And where would Jay-Z debut “So Ghetto” for a television audience? On MTV’s New Year’s Eve 1999 special—sans the do-rag.
“Is That Yo Bitch” (feat. Missy Elliott) [unreleased]
One of the best songs intended for Jay-Z’s Vol. 3 never made it to the final cut (but did to the U.K. version) because of a leak of the album that was widely bootlegged a month before its release. Jay-Z swapped out three tracks from the leaked album, including the “Hard Knock Life” soundalike “Anything” and an interlude meant to connect the “Hova Song” intro and outro. The third song, “Is That Yo Bitch,” would later appear—renamed “Is That Your Chick (The Lost Verses),” with added guests—on Memphis Bleek’s 2000 album, The Understanding.
From this story line, a few narrative threads emerged. To begin with, 1999 was one of the last years of nondigital piracy, when leaks were burned onto physical CDs and peddled hand to hand by neighborhood hustlers. Once peer-to-peer networks like Napster and LimeWire entered the picture at the turn of the century, music piracy became a free-for-all that disproportionately affected hip-hop. Leaks were still damaging in the file-sharing era, but a global crime wave is much harder to stamp out than a local threat. “There is no analogy between bootlegging and anything that happens in the streets,” explained Jay-Z in his 2010 book Decoded, “unless you count n-ggas going up in stash spots and straight robbing you.”
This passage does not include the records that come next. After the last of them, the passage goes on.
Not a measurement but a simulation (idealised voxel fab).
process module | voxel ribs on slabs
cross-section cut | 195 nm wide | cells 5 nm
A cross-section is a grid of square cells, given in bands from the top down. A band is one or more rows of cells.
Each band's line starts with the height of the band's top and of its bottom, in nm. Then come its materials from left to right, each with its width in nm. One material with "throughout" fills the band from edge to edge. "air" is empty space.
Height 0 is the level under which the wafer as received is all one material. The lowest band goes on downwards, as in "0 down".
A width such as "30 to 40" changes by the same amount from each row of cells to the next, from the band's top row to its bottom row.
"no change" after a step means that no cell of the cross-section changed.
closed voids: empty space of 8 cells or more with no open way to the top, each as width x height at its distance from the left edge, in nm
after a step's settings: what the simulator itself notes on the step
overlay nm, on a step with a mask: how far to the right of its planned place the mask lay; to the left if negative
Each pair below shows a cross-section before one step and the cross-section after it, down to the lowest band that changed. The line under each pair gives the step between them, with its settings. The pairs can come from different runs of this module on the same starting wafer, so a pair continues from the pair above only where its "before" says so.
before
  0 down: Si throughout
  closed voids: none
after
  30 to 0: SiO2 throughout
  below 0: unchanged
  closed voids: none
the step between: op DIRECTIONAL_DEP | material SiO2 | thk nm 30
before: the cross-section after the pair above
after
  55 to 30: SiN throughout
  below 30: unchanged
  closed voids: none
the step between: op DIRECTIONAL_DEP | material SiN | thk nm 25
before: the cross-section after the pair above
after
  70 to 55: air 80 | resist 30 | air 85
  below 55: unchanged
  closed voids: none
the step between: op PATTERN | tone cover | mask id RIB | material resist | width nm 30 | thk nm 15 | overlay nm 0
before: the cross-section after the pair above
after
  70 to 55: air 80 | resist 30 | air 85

Jay-Z’s reaction to the Vol. 3 bootlegging snafu almost upended his reign before it began. At the release party for Q-Tip’s Amplified at Manhattan’s Kit Kat Klub on December 2, 1999, Jay was charged with felony assault for stabbing music exec Lance “Un” Rivera, who had been suspected of the original Vol. 3 leak. “I was blacking out with anger,” he wrote in Decoded. Jay faced up to 15 years in prison if convicted, but ended up with a sweet plea deal: three years of probation.
Even after the murders of 2Pac and Biggie, violence was never far in the rap world, and especially in its capital city. Big L was gunned down on February 15 in Harlem; Freaky Tah of the Lost Boyz was killed on March 28 in Queens. In April, Sean “Puffy” Combs and two of his bodyguards allegedly beat up Nas’s manager Steve Stoute in his office over a crucifixion scene from Nas’s “Hate Me Now” video. And a few weeks after Jay-Z’s Kit Kat Klub incident, Puffy, his then-girlfriend Jennifer Lopez, and his protégé Shyne were involved in a nightclub fracas that turned into a shootout. Puffy was found not guilty of all charges, but Shyne was sentenced to 10 years in prison.
Still, these were all local disputes. By and large, it was a hopeful era in hip-hop, as the genre edged toward a new prosperity.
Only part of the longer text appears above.